A Flossmoor woman who a judge had ordered to receive almost $2.3 million from a Herscher car dealership has agreed to a settlement deal, greatly reducing the amount of money she will collect as the result of her lawsuit over the dealership’s alleged failure to withhold child support payments from the paychecks of the woman’s ex-husband.
On Aug. 15, Cook County Judge Bonita Coleman signed off on the settlement between Lisa Watson and Country Chevrolet Inc., effectively vacating Coleman’s April judgment concerning the purportedly unpaid child support.
The parties did not disclose the terms of the settlement.
However, in the agreed order entered Aug. 15, Coleman said Country Chevrolet had agreed to pay Watson $299,000. Coleman said that payment and the terms of the settlement agreement should effectively end the legal action against the dealership, and she dismissed with prejudice the lawsuit against the business and its officers and employees.
In April, Coleman, who presides from Cook County’s courthouse in suburban Markham, had ruled Country Chevrolet, located in Herscher, a Kankakee County village about 15 miles southwest of Kankakee, needed to pay Watson the relatively large sum as penalties for more than two years of delays in processing $7,820 in child support payments it should have withheld and paid to Watson weekly.
Watson, then known as Lisa Bos, had sued the dealership in 2010, saying the business had attempted to sidestep the need to withhold the payments from the wages earned by Watson’s ex-husband, Scott Bos, by attempting to claim Bos, who worked as the dealership’s finance manager for about 10 months in 2009, was an independent contractor, rather than a direct employee of the dealership.
According to court documents, Bos and Watson divorced in 2002, and Bos was ordered, through the divorce judgment, to pay Watson $230 per week in child support. The judgment included an order requiring Bos’ employers to withhold the appropriate amount from this paychecks. Court documents indicated Watson’s former attorney provided Country Chevrolet with a copy of the withholding order.

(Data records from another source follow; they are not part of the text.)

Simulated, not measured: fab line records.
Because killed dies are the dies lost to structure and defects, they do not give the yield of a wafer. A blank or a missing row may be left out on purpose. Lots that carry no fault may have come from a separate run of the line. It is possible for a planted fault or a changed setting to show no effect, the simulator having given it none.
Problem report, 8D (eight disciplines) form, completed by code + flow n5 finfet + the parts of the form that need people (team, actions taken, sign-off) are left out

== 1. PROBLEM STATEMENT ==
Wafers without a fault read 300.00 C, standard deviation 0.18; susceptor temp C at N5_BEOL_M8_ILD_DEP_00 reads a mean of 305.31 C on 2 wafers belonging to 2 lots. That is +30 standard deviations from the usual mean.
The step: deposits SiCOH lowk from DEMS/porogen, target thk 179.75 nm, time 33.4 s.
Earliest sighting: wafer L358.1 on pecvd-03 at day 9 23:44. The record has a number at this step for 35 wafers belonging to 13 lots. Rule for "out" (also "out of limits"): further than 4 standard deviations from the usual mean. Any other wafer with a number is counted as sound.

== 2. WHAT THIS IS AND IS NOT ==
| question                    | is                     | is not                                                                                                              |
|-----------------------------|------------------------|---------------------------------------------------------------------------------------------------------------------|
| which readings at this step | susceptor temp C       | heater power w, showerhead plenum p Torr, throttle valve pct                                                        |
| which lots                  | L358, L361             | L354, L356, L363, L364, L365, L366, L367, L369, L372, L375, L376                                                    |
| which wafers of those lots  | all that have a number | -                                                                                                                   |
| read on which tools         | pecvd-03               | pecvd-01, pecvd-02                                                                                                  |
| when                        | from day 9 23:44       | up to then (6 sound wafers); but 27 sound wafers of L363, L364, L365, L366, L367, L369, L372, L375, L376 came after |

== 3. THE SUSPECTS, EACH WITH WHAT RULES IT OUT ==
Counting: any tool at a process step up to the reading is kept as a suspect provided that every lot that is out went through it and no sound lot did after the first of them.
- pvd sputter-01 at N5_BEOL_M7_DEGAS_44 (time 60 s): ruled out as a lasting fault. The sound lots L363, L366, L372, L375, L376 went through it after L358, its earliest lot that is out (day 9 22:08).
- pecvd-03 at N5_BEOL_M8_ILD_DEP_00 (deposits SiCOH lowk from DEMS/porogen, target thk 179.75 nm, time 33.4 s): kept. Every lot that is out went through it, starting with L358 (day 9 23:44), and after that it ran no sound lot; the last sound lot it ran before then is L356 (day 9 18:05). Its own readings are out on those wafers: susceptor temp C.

Judge Coleman said the dealership’s actions “cannot be classified as a simple clerical error or mistake,” and she applied a provision of the law allowing a penalty of $100 per day for refusal to comply with a withholding notice. She calculated the penalty should apply to each day from March 31, 2009, to April 7, 2011, bringing the penalty to more than $2.26 million.
Watson was represented in the action by attorneys Paul L. Feinstein and Todd Walters, of Chicago.
Feinstein declined to discuss the settlement agreement terms. However, he said both parties agreed to settle, as “failure to settle would have meant additional litigation for all parties with an uncertain result.”
“I still believe that this case should convince business owners throughout Illinois of the need to comply with the applicable withholding statute,” Feinstein said.
The settlement agreement, however, applied only to Country Chevrolet and its employees and owners. The agreed order said the release did not apply to any of Watson’s claims against Country Chevrolet’s attorney Stephen F. Potts.
Watson and her attorneys are continuing to pursue sanctions against Potts, asking the court to order him to pay Watson’s attorney fees for allegedly unnecessarily extending the litigation over five years.
In the motion for sanctions originally filed in December 2015 against Country Chevrolet and Potts, Watson and her legal team had requested $761,000 in attorney fees, plus an additional fine of $100,000.